Saturday, February 16, 2013

Session 5

You will find that the policy improvement algorithm is useful in answering Problems 1 and 2 on Problems Sheet 3. In Problem 1, you will find $\lambda$ and $\phi$ for a certain policy ("On seeing a filling station, stop and fill the tank"), and then look for a condition that the policy improvement algorithm will not improve it (or, equivalently, that this $\lambda$ and $\phi$ satisfy the optimality equation.

In Problem 2 you will use policy improvement idea in the context of a discounted-cost problem. You find $F(x)$ for a simple policy (in which the engineer allocates his time randomly), and then improve it by a step of the policy improvement algorithm. This leads to a policy in which the engineer puts all his maintenance effort into the machine with greatest value of $c_i(x_i+q_i)/(1-\beta b_i)$. This policy is better, but may not yet be optimal.

I have a personal fondness for some things I talked about the second half today. Theorem 10.1 (and extensions of it to other distributions beyond exponential) was one of the things that I proved in my Ph.D. dissertation in 1980. The Lady's Nylon Stocking Problem was a fairly famous unsolved problem. It gave me something to talk about with non-mathematically inclined fellows when I first became a research fellow. The paper is  Scheduling jobs with stochastic processing requirements on parallel machines to minimize makespan or flow timeJ. Appl. Prob. 19, 167-182, 1982.
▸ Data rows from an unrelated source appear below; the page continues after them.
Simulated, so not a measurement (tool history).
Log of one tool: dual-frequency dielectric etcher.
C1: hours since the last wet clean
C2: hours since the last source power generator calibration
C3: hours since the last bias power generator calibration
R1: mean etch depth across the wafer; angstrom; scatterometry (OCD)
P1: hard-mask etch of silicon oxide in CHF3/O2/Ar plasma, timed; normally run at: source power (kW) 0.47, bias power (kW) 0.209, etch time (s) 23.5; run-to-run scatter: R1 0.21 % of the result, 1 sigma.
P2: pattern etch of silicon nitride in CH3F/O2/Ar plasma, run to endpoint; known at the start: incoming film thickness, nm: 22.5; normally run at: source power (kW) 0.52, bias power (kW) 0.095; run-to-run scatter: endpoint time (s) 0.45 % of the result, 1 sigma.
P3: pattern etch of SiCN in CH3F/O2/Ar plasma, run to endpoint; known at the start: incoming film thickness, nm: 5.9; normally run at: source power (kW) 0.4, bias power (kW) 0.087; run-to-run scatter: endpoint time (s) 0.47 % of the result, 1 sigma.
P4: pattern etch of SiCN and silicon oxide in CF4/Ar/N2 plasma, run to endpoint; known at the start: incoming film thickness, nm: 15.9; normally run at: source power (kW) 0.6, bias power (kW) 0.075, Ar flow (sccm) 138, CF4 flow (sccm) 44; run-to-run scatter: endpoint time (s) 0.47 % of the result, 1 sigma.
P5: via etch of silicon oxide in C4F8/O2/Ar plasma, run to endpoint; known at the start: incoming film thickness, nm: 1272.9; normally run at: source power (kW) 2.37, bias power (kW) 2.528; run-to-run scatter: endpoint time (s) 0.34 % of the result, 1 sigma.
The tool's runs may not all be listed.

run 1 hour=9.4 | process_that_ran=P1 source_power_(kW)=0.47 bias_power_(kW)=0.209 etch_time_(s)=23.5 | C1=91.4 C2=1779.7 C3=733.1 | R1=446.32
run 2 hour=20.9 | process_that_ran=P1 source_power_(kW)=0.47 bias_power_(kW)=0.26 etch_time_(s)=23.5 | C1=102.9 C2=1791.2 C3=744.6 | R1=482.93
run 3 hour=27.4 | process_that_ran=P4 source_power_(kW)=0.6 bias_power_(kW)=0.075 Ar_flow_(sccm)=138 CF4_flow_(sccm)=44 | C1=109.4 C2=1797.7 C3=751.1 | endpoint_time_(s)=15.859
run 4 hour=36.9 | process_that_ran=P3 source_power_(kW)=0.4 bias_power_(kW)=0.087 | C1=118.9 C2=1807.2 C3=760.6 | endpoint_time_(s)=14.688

The method of uniformization that I described in this lecture seems to have been introduced by Jensen (1953), but it was first used extensively in solving queueing problems in the late 1970s (by Grassman (1977) and Keilson (1979)). 
Here is a quote from a recent 2011 paper by Rhonda RighterStochastic sequential assignment problem with arrivals, Probability in the Engineering and Informational Sciences, 25, 2011, 477–485:

Proof. We consider the equivalent discrete-time problem by uniformizing with uniformization rate $\lambda + \gamma + \alpha = 1$, and we use value iteration (i.e., induction on a finite time horizon, $n$).

The Wikipedia article has more about it and summarises the method in these words:
The method involves the constructions of an analogous discrete time Markov chain, where transitions occur according to an exponential distribution with the same parameter in every state.
I have used this idea many dozens of times in my own research. It is usually the best first step to make when  tackling a continuous-time Markov decision problem.